In a market alert issued in early August titled Gas Burn Key as Emissions Fall in U.S., BENTEK reports that about as much electricity was generated from natural gas as coal in April, for the first time in U.S. history. BENTEK says that trend that continued in May, when natural gas had a 32 percent share of the total fuel market and coal accounted for 34 percent. Based on EIA data, BENTEK projects the amount of U.S. electricity generated from coal-fired plants will decline to its lowest level since World War II by the end of this year, with natural gas continuing to displace coal in power generation.
Moreover, BENTEK says owners and operators of coal-fired power plants expect to retire 27 gigawatts of capacity from 175 coal-fired plants by 2016, amounting to 8.5 percent of 2011’s total U.S. generating capacity. The switch to natural gas not only makes sense from an economic perspective, but also enables compliance with stricter standards for CO2 and other emissions, the company emphasizes.
“Because of lower emissions from natural gas power generation compared with coal, the increasing use of gas in the power sector is a key factor in helping states comply with the Environmental Protection Agency’s Cross-State Air Pollution Rule (CSAPR), which seeks to limit sulfur dioxide (SO2) and nitrogen oxide (NOx) emissions from power plants,” the market alert reads.
On Aug. 21, the U.S. Court of Appeals for the D.C. Circuit struck down CSAPR and sent the rule back to the EPA for revision, instructing the agency to administer the Clean Air Interstate Rule in the interim. If ultimately enacted, BENTEK says CSAPR would impact more than 3,600 electric generating units at more than 1,000 power plants in 28 states. NOx and SO2 emissions from power generation have already fallen by 16 and 34 percent, respectively, during the past two years in those 28 states, BENTEK reveals, with low natural gas prices enabling utilities to burn more gas to rapidly approach compliance with CSAPR’s proposed emissions targets.

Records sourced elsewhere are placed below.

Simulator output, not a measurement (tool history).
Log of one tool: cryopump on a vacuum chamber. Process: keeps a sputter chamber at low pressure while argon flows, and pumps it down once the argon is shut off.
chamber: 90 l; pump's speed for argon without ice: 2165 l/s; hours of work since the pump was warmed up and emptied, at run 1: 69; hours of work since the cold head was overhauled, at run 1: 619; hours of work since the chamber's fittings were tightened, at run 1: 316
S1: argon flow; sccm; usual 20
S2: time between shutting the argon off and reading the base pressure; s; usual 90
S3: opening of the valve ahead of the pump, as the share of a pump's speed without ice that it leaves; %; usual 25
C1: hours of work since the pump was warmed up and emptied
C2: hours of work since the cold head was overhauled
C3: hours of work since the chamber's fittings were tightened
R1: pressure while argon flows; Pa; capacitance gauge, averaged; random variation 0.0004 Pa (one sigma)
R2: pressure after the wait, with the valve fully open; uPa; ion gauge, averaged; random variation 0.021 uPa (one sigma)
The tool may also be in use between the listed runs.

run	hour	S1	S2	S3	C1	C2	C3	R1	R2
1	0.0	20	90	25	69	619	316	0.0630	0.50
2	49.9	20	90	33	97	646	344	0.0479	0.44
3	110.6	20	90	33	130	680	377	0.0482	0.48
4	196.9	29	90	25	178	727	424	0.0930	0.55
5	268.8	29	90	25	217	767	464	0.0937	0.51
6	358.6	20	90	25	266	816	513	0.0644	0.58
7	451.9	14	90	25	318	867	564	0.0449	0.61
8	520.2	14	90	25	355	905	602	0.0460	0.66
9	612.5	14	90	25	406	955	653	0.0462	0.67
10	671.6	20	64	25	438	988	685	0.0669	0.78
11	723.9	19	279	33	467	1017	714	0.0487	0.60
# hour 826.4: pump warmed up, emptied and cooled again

BENTEK says many plants under potential CSAPR mandates already have made changes to comply with the new emissions rules, including switching from coal to gas-fired generation. “As a result, for January through June 2012, the fuel market share for natural gas at the plants in the 28 states had grown 34 percent, compared with the same period in 2011, which is the largest increase in seven years,” BENTEK notes, adding that 18 of the 28 states are compliant already with the proposed CSAPR targets on SO2.
Long-Term Decisions
Dan Whitten, vice president of strategic communications at America’s Natural Gas Alliance, says lower emissions from firing a larger share of U.S. electricity with natural gas affirms the merits of using natural gas as a primary fuel source across all major energy sectors–from transportation to electric generation.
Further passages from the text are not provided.